I would like to write code that extracts a file from a ZIP file.
Usually I would walk through the file expecting a local file header or a central directory start/end signature. The local file header has a length of 30
+ file name length
+ extra field length
bytes, where file name length
and extra field length
are 16-bit numbers stored at position 26 and 28 of the header. The file data will start after the header and will be compressed size
bytes long, which is stored as a 32 bit number at position 18 of the header. I would expect the next signature after the file data.
However, there are some ZIP files where compressed size
is 0. These are usually files that are generated as a stream, so when the local file header is generated, the compressed size is not known yet. According to the specification, such files are indicated by bit 3 of the local file header general purpose bit flag
being set. For such files, the compressed content is followed by a data descriptor, which contains the checksum and size of the file. The next local file or the central directory would only follow after that data descriptor.
I’m having trouble understanding how to detect the position of the data signature so that I know where to start looking for the next signature. I am really confused why this does not seem to be explained anywhere, as it seems to be a really obvious question.
It seems like with compression method 8 (deflate), the compressed data is stored in blocks, and there is a marker that indicates the last block, so the compression method itself provides a way to detect the end of the compressed data. However, this is not the case for all compression methods. In particular, compression method 0 (no compression) does not seem to provide such a way because the uncompressed data is stored as is. I can also not just look for the next signature in the data, because the uncompressed data of the file itself might contain a signature. I can also not wait for the central directory and look up the file size there, since I don’t know how to find the position of the central directory.
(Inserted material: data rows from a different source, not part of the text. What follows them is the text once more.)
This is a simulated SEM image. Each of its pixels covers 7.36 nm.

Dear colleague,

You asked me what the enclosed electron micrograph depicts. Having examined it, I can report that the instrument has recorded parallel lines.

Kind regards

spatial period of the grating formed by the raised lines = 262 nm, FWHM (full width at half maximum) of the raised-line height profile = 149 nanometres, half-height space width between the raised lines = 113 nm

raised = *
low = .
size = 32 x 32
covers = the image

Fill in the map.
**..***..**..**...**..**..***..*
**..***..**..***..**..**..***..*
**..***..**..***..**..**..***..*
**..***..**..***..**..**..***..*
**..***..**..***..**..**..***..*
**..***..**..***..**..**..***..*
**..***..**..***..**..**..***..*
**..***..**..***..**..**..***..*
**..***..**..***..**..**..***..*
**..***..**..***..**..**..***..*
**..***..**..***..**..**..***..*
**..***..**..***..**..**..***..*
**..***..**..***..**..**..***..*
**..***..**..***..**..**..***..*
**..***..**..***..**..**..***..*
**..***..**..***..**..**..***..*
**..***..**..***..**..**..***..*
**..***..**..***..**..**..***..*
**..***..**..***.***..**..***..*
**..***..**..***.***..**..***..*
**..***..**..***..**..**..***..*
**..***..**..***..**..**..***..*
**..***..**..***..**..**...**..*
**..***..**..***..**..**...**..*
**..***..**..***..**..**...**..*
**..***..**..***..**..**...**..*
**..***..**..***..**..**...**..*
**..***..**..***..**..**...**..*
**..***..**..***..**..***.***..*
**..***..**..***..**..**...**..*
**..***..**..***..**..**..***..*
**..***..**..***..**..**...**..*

How can I parse a file that has bit 3 set and thus does not contain the compressed file sizes?
since I don’t know how to find the position of the central directory.
Then learn how. You search from the end of the zip file for the end-of-central-directory record. That will either give you the offset of the central directory, or if that offset exceeds 232-2, then the end record 32-bit offset will contain 232-1, and will be immediately preceded by a zip64 end-of-central-directory-locator. That will have the 64-bit offset of the zip64 end-of-central-directory record, which will have the 64-bit offset of the central directory.
The central directory will contain all of the lengths.
There should not be a zip file that sets the flag bit 3 for a compressed data format that is not self-terminating, e.g. stored. You should be able to read the zip file as a stream and not have to get lengths from the central directory.